STAFFA FINGAL

Io Worthington




  Fingal’s Cave is a sea cave on the uninhabited Isle of Staffa. It was named after the Irish General Fingal who in 250 AD arrived with his Ossian clan to the Scottish Isles. Fingal’s name transcended his life through Ossianic heroic verse, these lyrics kept his name alive in the minds of the people who dedicated the cave to Fingal. In ancient Celtic culture the dead were thought to be inhabit the world of the living, their presence revealed by a sudden change in the weather, the appearance of a mist in the landscape or the unusual behaviour of animals.

I made this watercolour in July 2020 for an exhibition commemorating the artwork ‘Celtic Kinloch Rannoch a Scottish Symphony’ by Joseph Beuys. Beuys made ‘Kinloch Rannoch’, in response to various artists work, one being Felix Mendellson’s Hebridean overture (1830), a piece of music about Mendellsson’s experience of Fingal’s cave, where the Atlantic swell tumbled in, provoking an overwhelming spirit of loneliness of place.

‘Staffa Fingal’s Cave, After William Turner’ draws on the way Beuys’s action intended to conjure up the spirit of dead artists, as if their creativity had a transcendental, transformative power over the present moment. An attitude to the dead which gestures towards Celtic culture.
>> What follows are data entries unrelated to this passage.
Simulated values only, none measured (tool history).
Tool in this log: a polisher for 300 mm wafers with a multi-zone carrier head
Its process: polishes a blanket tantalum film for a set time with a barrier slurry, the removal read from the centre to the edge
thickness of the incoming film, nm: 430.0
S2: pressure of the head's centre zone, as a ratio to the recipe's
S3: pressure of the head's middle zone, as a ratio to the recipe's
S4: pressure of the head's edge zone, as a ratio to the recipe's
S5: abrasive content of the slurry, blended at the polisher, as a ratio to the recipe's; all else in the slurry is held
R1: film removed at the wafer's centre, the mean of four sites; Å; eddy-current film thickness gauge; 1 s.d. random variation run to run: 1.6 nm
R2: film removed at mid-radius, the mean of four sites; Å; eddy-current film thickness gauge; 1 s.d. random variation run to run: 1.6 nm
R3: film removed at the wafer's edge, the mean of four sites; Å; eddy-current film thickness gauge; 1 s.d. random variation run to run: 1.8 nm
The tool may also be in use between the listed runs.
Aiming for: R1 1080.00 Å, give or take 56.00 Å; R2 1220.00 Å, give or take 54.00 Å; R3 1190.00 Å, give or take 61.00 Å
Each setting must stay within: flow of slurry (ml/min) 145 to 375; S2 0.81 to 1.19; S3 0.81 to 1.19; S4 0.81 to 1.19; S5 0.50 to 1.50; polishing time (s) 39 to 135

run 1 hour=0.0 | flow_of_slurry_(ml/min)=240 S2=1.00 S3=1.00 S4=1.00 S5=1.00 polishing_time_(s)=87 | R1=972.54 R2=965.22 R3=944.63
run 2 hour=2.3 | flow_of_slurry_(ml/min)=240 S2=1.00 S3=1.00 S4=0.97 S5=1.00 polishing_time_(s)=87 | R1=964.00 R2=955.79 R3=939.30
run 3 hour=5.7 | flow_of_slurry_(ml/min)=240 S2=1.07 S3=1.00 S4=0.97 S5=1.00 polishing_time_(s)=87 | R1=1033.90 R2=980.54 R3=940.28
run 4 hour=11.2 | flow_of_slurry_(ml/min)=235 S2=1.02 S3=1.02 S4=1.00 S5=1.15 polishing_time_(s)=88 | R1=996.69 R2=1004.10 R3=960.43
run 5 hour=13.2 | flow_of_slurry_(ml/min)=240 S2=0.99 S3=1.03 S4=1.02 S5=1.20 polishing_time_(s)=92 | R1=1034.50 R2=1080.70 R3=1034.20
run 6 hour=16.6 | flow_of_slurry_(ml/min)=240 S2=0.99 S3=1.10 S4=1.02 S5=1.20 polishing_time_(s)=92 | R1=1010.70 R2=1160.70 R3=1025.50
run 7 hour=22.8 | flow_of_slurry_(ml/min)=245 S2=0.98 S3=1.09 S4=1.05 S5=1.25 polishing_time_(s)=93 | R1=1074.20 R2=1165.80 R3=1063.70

With the spirit of Beuys in my mind, this work looks to the mastery of William Turner’s depiction of Fingal’s Cave. His elemental use of light and the colour of the sea’s atmosphere. His painting dwells on the passage of time, a double image of the ancient geological marvel and a steam train. In response I chose to paint using homemade plant dye so the surface over time will evolve like the basalt rocks of Fingal’s Cave, being washed away by the sea. As I laid down these marks I had the awareness in my mind that each artwork brings with it, the spirit of another.



















Staffa Fingal’s Cave, After William Turner, Unfixed plant Dye on Paper.